So….
I mean…..
Well…..
Hmm.
In one of my reading status updates for this book, I wrote that I am not smart enough for Steve Rasnic Tem. I stand by this assessment. Reading Tem is an experience akin to watching Twin Peaks: The Return — it’s beautiful and unnerving and certainly means something greater than I can comprehend and wait a minute, it’s over?
Tem’s writing is gorgeous. The man can craft a sentence. I mean, listen to this:
The phone rings many times a day, but it is always someone pretending to be someone they are not. Sometimes you can barely hear them. They act as if they know you when they don’t know you at all. Sometimes when you answer no one is there but everyone is listening.
Amazing, right? And what does it mean? No clue!
Many of the stories spend much of their running time detailing normal, boring, real-life events that are suddenly, weirdly turned on their ears at the last possible second—often in the last paragraph, sort of like this (disclaimer: Tem did not write this. I did.):
Chuck stared out into the summer sun. It was a beautiful day, warm but not too warm, cool but not too cool, with a slight hint of the rain that would come later in the evening. Chuck sat on his back deck, looking at the lake behind his house. Although he was satisfied with his life, there was always an element of uncertainty in every decision he made.
This probably went back to his childhood. Although he couldn’t remember everything clearly, he knew that something terrible happened to him when he was five years old. He remembered talking to his imaginary friend, Charles, about it. He just couldn’t remember exactly what it was that he had said.
As the sun began to set and the rain began to fall, Chuck went back into his home. He thought he heard a noise like whistling outside, but he wasn’t sure. He looked out his window and saw nothing. No one was there.
As he entered the bathroom, he realized his face felt funny, like it had never felt before. He looked around for a mirror, but they had all disappeared. He reached up slowly, gingerly, and touched his face. There was nothing there.

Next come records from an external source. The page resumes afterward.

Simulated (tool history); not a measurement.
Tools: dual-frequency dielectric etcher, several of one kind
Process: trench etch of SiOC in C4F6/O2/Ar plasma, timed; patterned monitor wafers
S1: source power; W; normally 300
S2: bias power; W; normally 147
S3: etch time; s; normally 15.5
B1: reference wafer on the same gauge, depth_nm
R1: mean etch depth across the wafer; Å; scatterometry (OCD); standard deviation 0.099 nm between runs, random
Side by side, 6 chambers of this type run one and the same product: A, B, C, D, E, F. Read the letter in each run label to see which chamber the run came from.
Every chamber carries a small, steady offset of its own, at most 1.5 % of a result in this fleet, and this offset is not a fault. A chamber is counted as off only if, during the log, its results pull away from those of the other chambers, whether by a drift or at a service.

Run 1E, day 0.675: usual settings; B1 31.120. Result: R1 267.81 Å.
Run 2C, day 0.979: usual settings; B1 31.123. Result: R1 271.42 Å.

Feel that WTF? That burning in your brain that insists you must have missed something? That’s essentially what it’s like to read the stories in this volume. So while I didn’t dislike them, it is unlikely that I’ll return to this book anytime soon. I just don’t think my brain works the way it needs to in order to enjoy them. I freely admit that I am very much in the minority, however, so what do I know?
(You may be thinking, “If you didn’t really enjoy or understand this, then why did you give it 4 stars?” Easy peasy, pal o’ mine: I’m at least smart enough to know when I’ve been outclassed.)